Labor Unrest in China

Author: Xiaolin (Cathy) Lu
Shanghai Foreign Language School Affiliated to SISU
March 2, 2021


This paper explores labor unrest in China. The analysis examines the country’s rapid rise in global manufacturing and its implications for workers, along with its harmful ramifications and possible resolutions.

Industrialization & Labor Market

The Industrial Revolution of the late 18th century witnessed the decline of feudalism and gave rise to industrial capitalism in western countries. At the time, coal, an essentially unlimited energy source, substituted for the inherently limited source of wood. Subsequently, the application of this new energy source to steam-powered machinery fostered the factory system (Bannister 2016), in which the means of production, raw materials, powerful machines and factories, became concentrated in a group of select individuals. These profit-driven capitalists controlled capital, built factories, and employed a massive workforce. As Marx and Engels wrote in the Communist Manifesto in 1848, capitalism “has created more massive and more colossal productive forces than have all preceding generations together.” (Frieden 2013)

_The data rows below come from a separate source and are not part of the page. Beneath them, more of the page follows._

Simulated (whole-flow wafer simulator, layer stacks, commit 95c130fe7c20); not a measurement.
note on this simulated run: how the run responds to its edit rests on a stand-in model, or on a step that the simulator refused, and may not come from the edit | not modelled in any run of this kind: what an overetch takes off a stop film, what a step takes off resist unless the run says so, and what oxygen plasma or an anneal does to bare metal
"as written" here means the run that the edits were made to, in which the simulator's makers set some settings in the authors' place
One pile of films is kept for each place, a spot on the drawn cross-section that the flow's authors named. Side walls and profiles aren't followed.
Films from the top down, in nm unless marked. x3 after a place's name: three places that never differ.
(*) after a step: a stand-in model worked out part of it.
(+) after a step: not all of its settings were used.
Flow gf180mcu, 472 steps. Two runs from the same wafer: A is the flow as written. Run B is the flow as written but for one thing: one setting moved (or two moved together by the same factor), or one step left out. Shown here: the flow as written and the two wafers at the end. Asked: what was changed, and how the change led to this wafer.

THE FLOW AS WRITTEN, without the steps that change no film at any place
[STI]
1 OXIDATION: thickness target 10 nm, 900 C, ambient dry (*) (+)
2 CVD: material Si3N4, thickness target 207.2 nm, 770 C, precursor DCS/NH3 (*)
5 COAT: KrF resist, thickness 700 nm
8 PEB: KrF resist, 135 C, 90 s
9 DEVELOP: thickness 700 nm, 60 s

Before the Industrial Revolution, workers entailed craft skills to produce goods that were consumed domestically and locally. Agricultural activity remained the main domain of work. However, as the Industrial Revolution spread, workers increasingly crowded into cities where factories, transportation, and infrastructure were located. Workers began to work fixed-hours under rigid conditions that were set by factory owners. Meanwhile, because of technology change, the mass production of goods first became possible in the early nineteenth century. The manufacturing process was broken down into segments. Workers followed routinized instructions and were required to repeat one specific task as a part of the whole manufacturing process. This is known as the division of labor. Adam Smith, who witnessed the beginning of the Industrial revolution, noted that the increasing division of labor must inevitably be associated with a simplification of the tasks to be performed by each individual worker (Brugger 2018). Skilled artisans, who manually crafted items, became displaced by the streamlined production process in factories. Moreover, with the spread of Taylorism and Fordism later on in the twentieth century, owners maximized output with forms of mass production like assembly lines.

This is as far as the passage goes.